Trump's new executive order isn't a win: it means families will be detained in cages INDEFINITELY. This nightmare must end, the Trump/Pence regime must go! Check out, the movement organizing for mass protest in the streets every day and every night until this regime is out of power!

Join the Drive Out the Trump/Pence Regime BLOCK PARTY all tomorrow afternoon, from 3pm until we leave ~8:45pm to meet folks at the Cayuga Center--less than half a mile away. 
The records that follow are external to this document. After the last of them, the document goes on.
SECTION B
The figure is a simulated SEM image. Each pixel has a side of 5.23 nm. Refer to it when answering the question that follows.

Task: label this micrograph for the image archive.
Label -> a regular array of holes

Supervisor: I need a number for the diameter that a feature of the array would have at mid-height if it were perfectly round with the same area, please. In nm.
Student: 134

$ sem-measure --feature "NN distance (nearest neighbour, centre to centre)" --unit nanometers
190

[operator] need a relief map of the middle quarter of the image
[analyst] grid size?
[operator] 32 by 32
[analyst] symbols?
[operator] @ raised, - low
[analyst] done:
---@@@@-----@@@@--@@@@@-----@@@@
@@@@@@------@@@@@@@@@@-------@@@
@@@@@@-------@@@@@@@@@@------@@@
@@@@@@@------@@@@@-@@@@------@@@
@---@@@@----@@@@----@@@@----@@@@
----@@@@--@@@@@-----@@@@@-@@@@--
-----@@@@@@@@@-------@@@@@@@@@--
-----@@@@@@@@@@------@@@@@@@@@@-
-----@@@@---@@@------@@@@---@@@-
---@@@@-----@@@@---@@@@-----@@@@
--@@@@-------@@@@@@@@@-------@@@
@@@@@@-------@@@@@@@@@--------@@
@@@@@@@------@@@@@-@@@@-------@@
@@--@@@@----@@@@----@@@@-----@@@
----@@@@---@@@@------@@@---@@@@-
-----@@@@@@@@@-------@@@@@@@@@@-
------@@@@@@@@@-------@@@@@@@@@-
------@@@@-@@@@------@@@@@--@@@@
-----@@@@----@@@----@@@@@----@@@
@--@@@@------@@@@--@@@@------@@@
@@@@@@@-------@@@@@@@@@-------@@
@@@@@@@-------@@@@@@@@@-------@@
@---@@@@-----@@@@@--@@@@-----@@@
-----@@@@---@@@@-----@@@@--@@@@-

Arriving at the action, people stood holding candles, laying out shoes for the kids, declaring they are welcome here.  We love you.
Standing outside the anonymous building, my friend Owen said he hated to refer to Germany, but similarly, the people there did not know what was happening behind the closed doors.  Its a quiet foster care agency at 1916 Park. But kids are people separated and rooted out to new families.
“But knows what’s really happening to them?” noted one woman.
“Is that where the kids are?” noted another tears welling up in her eyes.
“Get the kids back to their families,” screamed my friend Mel, from ACT UP.
I recalled the session on immigration at Judson a few weeks prior.
“If the criminal justice system is our new slavery, foster care is the auction block.”
Looking around I saw another familiar face, Queen Mother Dr. Delois N. Blakely of Harlem.
We met during Occupy Wall Street, talking for about an hour during the Mayday action in 2012.
“This is not going to happen here in Harlem,” she declared, her anger and raw courage, giving me courage.
It s a moral outrage. 
They have no idea how to connect these kids with their families again.
What’s our next step?
Come back tomorrow, noted one man.
After the vigil we walked into the night.
You guys need anything, a young woman asked us as we walked.
A bar.
We have drinks inside.
Come on in, she smiled, showing us a menu of pina coladas.
I ordered a couple for Barbara, Judy, and I.
What are you guys doing up here?
A vigil for the kids.
I know I heard about that.
Thanks for representing, noted the bartender.
I’m worried about those kids.
This can’t happen here.
The beauty of the moment is countless people are taking the lead, not any one leader or organization.
So we drank and talked, telling our New York origin migration stories.
Come back again, they declared, friendly people all over New York, trying to make this place work for all of us, sharing our multiethnic urban village.
The people are pushing back, putting their wheels on the machinery, calling out those in the spaces where kids are detained, screaming at politicians at restaurants, letting no one off.   Conscientious objectors are arising.  And the secrets which allow tyrants to thrive are being exposed.
Today, its moms and kids, young people and anarchists, liberals and queer kids, anyone out in the streets pushing back against the nascent fascism in the air, trying to create a new kind of city.
As Sharon Cohen put it in her story, “New wave of protests depends on masses, not dynamic leader”:
“The Rev. Martin Luther King Jr. marching arm-in-arm with other civil rights activists. Cesar Chavez hoisting a picket sign in a farm workers' strike. Gloria Steinem rallying other feminists for equal rights.
During the 1960s and into the 1970s, amid the turbulence of protests for civil rights and against the Vietnam War, every movement seemed to have a famous face — someone at a podium or at the front of a march who possessed a charismatic style, soaring oratory and an inspiring message.
Not so today.
The new wave of political activism, marked by protests in the nation's capital and cities across America, looks more anonymous.”
And autonomous. The leader is the body of the movement, reminding us we can all act.

And we are.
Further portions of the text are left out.